Who can say ‘no’ to a free TV, even if it’s broken? This was the situation [Andrew Menadue] ended up in last year when he was offered an LG 39LE4900 LCD TV. As [Andrew] describes in the blog post along with videos (see first part embedded after the break), this particular television had been taken to a television repair shop previously after the HDMI inputs stopped working, but due to a lack of replacement parts the owner had to make due with the analog inputs still working. That is, until those stopped working as well.
The nice thing about these TVs is that they are very modular inside, as [Andrew] also discovered to his delight. In addition to the LG controller board, an inverter board and the power supply board, this TV also contained a TCON PCB. After some initial unsuccessful swapping of the parts with EBay replacements, nothing was (surprisingly) working, but it did turn out that the TCON and inverter boards are made and sold by AUO (major Taiwanese display manufacturer), along with the display itself.

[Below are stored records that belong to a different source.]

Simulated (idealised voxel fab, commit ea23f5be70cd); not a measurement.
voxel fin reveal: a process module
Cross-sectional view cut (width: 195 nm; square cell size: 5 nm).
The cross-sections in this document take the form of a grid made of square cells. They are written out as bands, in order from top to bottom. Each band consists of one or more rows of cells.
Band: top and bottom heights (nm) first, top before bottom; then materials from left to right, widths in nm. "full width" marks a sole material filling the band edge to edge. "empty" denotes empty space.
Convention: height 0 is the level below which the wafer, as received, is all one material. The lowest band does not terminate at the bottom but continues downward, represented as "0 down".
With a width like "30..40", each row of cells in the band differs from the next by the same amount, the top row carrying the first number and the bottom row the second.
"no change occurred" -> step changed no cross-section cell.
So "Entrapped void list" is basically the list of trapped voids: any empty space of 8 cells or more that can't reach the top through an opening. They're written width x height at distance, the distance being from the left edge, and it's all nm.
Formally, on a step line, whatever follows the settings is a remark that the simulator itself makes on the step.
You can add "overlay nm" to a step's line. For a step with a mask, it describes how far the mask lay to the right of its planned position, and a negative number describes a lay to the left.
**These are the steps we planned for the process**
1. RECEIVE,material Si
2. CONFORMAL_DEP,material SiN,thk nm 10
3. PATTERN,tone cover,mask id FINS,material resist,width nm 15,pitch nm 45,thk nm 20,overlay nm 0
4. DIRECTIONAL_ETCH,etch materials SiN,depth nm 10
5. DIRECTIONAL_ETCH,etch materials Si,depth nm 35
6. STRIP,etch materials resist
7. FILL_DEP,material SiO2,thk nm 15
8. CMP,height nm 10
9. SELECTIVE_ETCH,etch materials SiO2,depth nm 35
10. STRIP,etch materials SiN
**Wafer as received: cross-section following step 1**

In the end it turned out that the AUO boards and screen were fine, and after sourcing a board to convert VGA input to the LVDS signal accepted by the TCON board, the whole display worked. Naturally using a board with HDMI inputs would be nice, but it does show how a ‘broken’ TV can be turned into a really nice, big monitor without all too much effort if it’s just the controller board that went on the fritz.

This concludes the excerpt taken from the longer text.